Skip to content

Kafka Concepts

On this page, you will:

  • Understand Kafka's core components (topics, partitions, producers, consumers)
  • Learn how consumer groups enable parallel processing
  • Master offsets and ordering guarantees
  • Discover Schema Registry for data contracts
  • Compare Kafka to traditional message queues

Overview

Apache Kafka is a distributed event streaming platform. Unlike traditional message queues that delete messages after consumption, Kafka treats events as a durable, replayable log. This fundamental difference enables powerful capabilities: time travel (replay old events), multiple independent consumers, and guaranteed ordering.

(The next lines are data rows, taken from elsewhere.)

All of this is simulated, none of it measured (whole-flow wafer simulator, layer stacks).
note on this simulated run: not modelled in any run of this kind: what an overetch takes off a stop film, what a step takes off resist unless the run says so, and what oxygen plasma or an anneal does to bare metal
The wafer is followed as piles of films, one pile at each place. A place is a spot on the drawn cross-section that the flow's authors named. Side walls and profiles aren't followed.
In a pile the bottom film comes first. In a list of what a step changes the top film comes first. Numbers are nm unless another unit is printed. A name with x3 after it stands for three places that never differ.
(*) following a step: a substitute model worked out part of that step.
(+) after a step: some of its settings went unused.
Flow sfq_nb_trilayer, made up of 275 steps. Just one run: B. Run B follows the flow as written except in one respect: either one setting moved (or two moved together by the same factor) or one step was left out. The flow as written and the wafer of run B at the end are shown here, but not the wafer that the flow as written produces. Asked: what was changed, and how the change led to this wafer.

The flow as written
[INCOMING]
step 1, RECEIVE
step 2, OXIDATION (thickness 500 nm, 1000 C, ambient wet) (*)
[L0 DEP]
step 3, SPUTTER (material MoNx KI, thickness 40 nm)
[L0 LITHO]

Understanding Kafka's architecture is essential before building streaming pipelines.

┌─────────────────────────────────────────────────────────────────────────┐
│                        KAFKA ARCHITECTURE                               │
├─────────────────────────────────────────────────────────────────────────┤
│                                                                         │
│  Producers              Kafka Cluster           Consumers               │
│  ─────────              ─────────────           ─────────               │
│                                                                         │
│  ┌──────────┐          ┌──────────────┐        ┌──────────┐            │
│  │ Web App  │─────────▶│ Topic: orders│───────▶│ Snowflake│            │
│  │ (Python) │          │              │        │ Connector│            │
│  └──────────┘          │ Partition 0  │        └──────────┘            │
│                        │ [msg1][msg2] │                                │
│  ┌──────────┐          │              │        ┌──────────┐            │
│  │ Mobile   │─────────▶│ Partition 1  │───────▶│ Analytics│            │
│  │ App      │          │ [msg3][msg4] │        │ Consumer │            │
│  └──────────┘          │              │        └──────────┘            │
│                        │ Partition 2  │                                │
│                        │ [msg5][msg6] │        ┌──────────┐            │
│                        └──────────────┘───────▶│ ML Model │            │
│                                                │ Consumer │            │
│                                                └──────────┘            │
│                                                                         │
│  Multiple producers → One topic → Multiple independent consumers        │
│                                                                         │
└─────────────────────────────────────────────────────────────────────────┘

Topics: The Event Log

What is a Topic?

A topic is a named category of events. Think of it as an append-only log that stores events in order.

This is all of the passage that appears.